Here’s a quick round-up of the movies we’re most excited about that are screening in New Orleans this week. In case you can’t tell, we’re starting to get into that glorious time of the year where Oscar Hopefuls trickle down South from NY & LA while dirt-cheap genre films simultaneously get dumped into wide-release. It’s a very satisfying, weirdly incongruous overlap.
Movies We Haven’t Seen (Yet)
If Beale Street Could Talk – Barry Jenkins follows up his Best Picture winner Moonlight with an adaptation of a James Baldwin novel set in 1970s Harlem. From what I can tell without spoiling it for myself, it appears to be brimming with gorgeous costumes, sensual romance, and a seething indictment of America’s inherently racist system of “justice.” Looks heavy, but emotionally powerful.
Escape Room – Whether it’s “Truth or dare?,” Pokémon Go, or CandyCrush, it seems like there’s always an early-in-the-year horror release waiting to exploit a silly game or novelty fad for cheap, goofy scares. This year, the random topic generator landed on escape rooms, which should be as good for a dumb-fun time at the movies as anything.
Mortal Engines – A steam punk action-fantasy epic about warring cities on wheels. Appears to fall halfway between Howl’s Moving Castle & Mad Max: Fury Road. I doubt it’s half as good as either of those comparison points, but it looks impressively silly and this is likely its last week on local big screens.
Movies We Already Enjoyed
All About Eve (1950) – A classic Big Studio melodrama starring Bette Davis as an aging Broadway star who must fight to maintain her profession & fame in the face of a power-hungry fan who intends to usurp her. It won an impressive six Academy Awards in its day (including Best Picture) and is as excellent of a Bette Davis acting showcase as any you’ll see. Playing Sunday 1/6 & Wednesday 1/9 as part of Prytania’s Classic Movies series.

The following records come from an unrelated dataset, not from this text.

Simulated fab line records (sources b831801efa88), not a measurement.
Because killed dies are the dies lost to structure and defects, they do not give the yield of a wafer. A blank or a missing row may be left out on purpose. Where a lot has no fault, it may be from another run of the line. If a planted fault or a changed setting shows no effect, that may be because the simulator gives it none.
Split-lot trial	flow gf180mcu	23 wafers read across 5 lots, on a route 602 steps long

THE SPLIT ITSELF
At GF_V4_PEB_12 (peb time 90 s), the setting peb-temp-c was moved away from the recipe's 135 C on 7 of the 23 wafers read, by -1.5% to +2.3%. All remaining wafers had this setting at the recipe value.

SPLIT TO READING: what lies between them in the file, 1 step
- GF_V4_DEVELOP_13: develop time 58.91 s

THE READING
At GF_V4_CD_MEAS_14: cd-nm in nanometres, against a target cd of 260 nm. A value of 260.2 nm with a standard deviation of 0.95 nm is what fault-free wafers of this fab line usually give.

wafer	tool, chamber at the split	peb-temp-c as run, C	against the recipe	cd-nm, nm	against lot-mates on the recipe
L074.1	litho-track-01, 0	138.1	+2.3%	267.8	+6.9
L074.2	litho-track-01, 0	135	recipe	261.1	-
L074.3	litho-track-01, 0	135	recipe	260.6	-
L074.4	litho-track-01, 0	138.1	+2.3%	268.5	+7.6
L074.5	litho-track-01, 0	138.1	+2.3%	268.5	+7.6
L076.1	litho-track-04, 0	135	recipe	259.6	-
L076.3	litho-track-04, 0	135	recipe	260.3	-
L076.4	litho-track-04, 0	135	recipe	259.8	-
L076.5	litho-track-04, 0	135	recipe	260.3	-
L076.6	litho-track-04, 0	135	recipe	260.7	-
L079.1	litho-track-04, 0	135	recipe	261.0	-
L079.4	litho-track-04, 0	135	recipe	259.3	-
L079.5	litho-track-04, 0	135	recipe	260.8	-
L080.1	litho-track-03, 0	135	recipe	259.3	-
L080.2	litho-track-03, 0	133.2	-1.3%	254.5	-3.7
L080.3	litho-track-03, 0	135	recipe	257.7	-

The Favourite – Yorgos Lanthimos follows up the stubbornly obscure The Killing of a Sacred Deer with his most accessible feature yet: a queer, darkly funny costume drama about a three-way power struggle between increasingly volatile women (Olivia Colman, Emma Stone, and Rachel Weisz). It’s both a gorgeous laugh riot and a pitch-black howl of unending cruelty & despair. Fun!
Spider-Man: Into the Spider-Verse – In the abstract, the concept of a 2010s CG animation Spider-Man origin story sounds dreadful. In practice, prankster screenwriter Phil Lord explodes the concept into a wild cosmic comedy by making a movie about the world’s over-abundance of Spider-Man origin stories (and about the art of CG animation at large). Spider-Verse is a shockingly imaginative, beautiful, and hilarious take on a story & a medium that should be a total drag, but instead is bursting with energetic life & psychedelic creativity.